I’m given two string arrays, words1 and words2. A string b is a subset of string a if all characters in b appear in a with at least the same frequency. I need to find all strings in words1 that are universal, meaning every string in words2 is a subset of them. I need to return those universal strings from words1 in any order.
I've written a function to find universal words from two lists, words1 and words2. The function uses a hashmap to store character frequencies from words2 and then checks each word in words1 against these frequencies. The code passed all the test cases but I am confused about analyzing time complexity.
For time complexity:
Processing all words in words2 takes O(m * k), where m = length of words2 and k = average word length. Checking all words in words1 involves O(n * 26), where n = length of words1, and 26 is the max number of hashmap keys (a-z).
If I consider the count() in both the loops it will make whole time complexity O(m * k^2 + n*k). Is this the correct analysis?
def wordSubsets(self, words1: List[str], words2: List[str]) -> List[str]:
ans = []
hmap = {}
for i in words2:
for j in i:
if j in hmap.keys():
hmap[j] = max(hmap[j], i.count(j))
else:
hmap[j] = i.count(j)
for j in words1:
flag = True
for k in hmap.keys():
if hmap[k] > j.count(k):
flag = False
break
if flag:
ans.append(j)
return ans
Indeed, the call of count
represents O(𝑘) time complexity, as it needs to scan all letters in the given word. So this makes the first loop's time complexity O(𝑚𝑘²).

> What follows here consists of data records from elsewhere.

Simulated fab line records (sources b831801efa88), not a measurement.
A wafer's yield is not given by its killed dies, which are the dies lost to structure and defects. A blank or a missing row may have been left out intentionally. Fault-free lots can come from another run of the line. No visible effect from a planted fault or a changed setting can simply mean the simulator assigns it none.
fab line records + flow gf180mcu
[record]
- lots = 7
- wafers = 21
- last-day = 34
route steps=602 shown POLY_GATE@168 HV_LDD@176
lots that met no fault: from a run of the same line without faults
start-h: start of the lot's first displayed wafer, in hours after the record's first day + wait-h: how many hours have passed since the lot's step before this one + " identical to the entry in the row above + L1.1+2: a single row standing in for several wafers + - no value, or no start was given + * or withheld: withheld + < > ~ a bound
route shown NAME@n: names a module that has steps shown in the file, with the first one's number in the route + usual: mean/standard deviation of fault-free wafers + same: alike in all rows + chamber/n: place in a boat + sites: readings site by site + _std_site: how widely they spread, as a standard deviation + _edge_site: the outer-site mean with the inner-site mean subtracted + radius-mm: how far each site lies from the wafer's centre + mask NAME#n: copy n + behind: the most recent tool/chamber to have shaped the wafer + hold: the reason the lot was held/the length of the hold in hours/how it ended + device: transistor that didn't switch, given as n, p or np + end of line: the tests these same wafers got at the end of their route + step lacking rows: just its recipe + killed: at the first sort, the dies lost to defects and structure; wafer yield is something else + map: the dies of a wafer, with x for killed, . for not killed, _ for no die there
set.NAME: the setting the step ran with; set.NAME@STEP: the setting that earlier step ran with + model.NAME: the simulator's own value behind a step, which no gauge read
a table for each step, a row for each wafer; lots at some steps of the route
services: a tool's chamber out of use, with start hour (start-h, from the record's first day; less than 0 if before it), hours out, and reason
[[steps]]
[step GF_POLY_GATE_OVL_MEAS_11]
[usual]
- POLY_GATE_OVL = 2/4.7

Similarly, the second loop has a complexity of O(26𝑛𝑘) = O(𝑛𝑘), if indeed your assumption about the range of the characters (a-z) is correct.
You can avoid using count
and so reduce the complexity of the first loop, by just increasing a count by 1 as you iterate the letters.
For instance, like this:
def wordSubsets(self, words1: List[str], words2: List[str]) -> List[str]:
# A helper function to count the frequency of each letter in a single string
def get_freq(word): # O(k)
hmap = {}
for ch in word:
hmap[ch] = hmap.get(ch, 0) + 1
return hmap
hmap = {}
# O(mk):
for hmap2 in map(get_freq, words2):
for ch, freq in hmap2.items():
hmap[ch] = max(hmap.get(ch, 0), freq)
res = []
# O(nk)
for hmap1, word1 in zip(map(get_freq, words1), words1):
if all(hmap1.get(ch, 0) >= freq2 for ch, freq2 in hmap.items()):
res.append(word1)
return res
So now the complexity is O((𝑛+𝑚)𝑘).
We can further adapt and make use of Counter
from the collections
module, and make use of more comprehension-syntax:
def wordSubsets(self, words1: List[str], words2: List[str]) -> List[str]:
hmap = Counter()
for word2 in words2:
hmap |= Counter(word2)
return [word1 for word1 in words1 if Counter(word1) >= hmap]
The time complexity remains the same.